It’s personal

This coming Sunday is the 31st Sunday in Year B. Our gospel is taken from the Gospel of Mark in which Jesus is asked which of the commandments is the first and greatest. When Jesus answers the scribe, He uses the second person singular form of the verbs: “You shall love..” Jesus is telling this individual what he should do. In this way it is not a dissimilar encounter with the earlier episode of the rich young man who asks what he must do to inherit the Kingdom (Mark 10:17-22). Although the man goes away sad, he clearly understood that this was an answer to what he, personally, must do.
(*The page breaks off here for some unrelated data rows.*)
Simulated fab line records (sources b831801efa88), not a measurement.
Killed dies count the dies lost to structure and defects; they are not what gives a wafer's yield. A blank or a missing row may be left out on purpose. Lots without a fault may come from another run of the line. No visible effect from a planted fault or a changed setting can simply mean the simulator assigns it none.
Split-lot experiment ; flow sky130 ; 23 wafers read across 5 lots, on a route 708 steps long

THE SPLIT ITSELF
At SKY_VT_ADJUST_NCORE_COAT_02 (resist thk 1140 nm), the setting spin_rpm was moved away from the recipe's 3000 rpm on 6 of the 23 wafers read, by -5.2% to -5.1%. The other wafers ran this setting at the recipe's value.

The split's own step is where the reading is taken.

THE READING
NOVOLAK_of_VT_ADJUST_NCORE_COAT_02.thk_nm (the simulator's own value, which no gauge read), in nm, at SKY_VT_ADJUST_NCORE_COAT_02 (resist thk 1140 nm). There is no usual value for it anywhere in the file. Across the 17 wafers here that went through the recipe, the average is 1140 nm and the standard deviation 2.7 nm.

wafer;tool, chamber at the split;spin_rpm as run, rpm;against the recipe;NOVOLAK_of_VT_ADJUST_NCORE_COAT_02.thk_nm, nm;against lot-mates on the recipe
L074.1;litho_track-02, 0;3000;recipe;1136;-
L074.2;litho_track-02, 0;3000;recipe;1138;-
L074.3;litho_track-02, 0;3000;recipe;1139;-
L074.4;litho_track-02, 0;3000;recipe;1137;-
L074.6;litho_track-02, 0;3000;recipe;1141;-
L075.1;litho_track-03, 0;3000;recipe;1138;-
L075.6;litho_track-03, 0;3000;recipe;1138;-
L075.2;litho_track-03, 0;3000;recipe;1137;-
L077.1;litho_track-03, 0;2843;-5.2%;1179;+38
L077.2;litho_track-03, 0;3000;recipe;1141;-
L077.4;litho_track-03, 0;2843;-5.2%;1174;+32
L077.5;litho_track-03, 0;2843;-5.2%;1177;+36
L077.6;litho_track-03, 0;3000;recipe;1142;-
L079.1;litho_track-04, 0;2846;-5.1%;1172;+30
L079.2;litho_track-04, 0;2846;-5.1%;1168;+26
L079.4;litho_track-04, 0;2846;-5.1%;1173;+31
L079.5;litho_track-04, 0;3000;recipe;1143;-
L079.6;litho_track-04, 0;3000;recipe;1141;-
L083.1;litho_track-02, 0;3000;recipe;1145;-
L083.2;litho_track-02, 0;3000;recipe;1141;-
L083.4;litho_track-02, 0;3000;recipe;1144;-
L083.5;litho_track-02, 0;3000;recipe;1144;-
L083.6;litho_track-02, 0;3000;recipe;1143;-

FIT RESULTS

When the scribe responds and virtually repeats what Jesus had said he makes it impersonal. He doesn’t say, “You’re right! I should love ….” It is as though the initial question was somewhat “academic” as opposed to personal; an intellectual exercise for the scribe as opposed to seeking a guide to this life and the Kingdom to come. Even Jesus notes that the scribe has answered “with understanding” perhaps acknowledging the goodness of the answer.

But then Jesus adds: “You are not far from the kingdom of God.”  This is a bit ambiguous and was likely intended to provoke reflection on the part of the scribe. The scribe’s searching and humility before God show are a start. His enthusiastic approval of Jesus’ teaching revealed an attraction toward the one through whom God had brought the Kingdom near. But the encounter is not a rabbinic discussion about the heart of the Mosaic Law, but a proclamation of the demands of the messianic Kingdom. I wonder if this is Jesus’ encouragement to the scribe to move from “academic” to action.

For a final thought, Pheme Perkins [679] offers:

What does it mean for Christians today to say “the Lord our God, the Lord is one”? Most of us do not live surrounded by temples and images of polytheism. Yet we might ask whether we have not given in to another kind of polytheism, a casual pluralism that accepts whatever anyone believes as “okay.” Or again, we allow good things that are not ultimate to become the ultimate and defining forces in our lives — nation, occupation, family, race, political cause, or theological system. [p. 679]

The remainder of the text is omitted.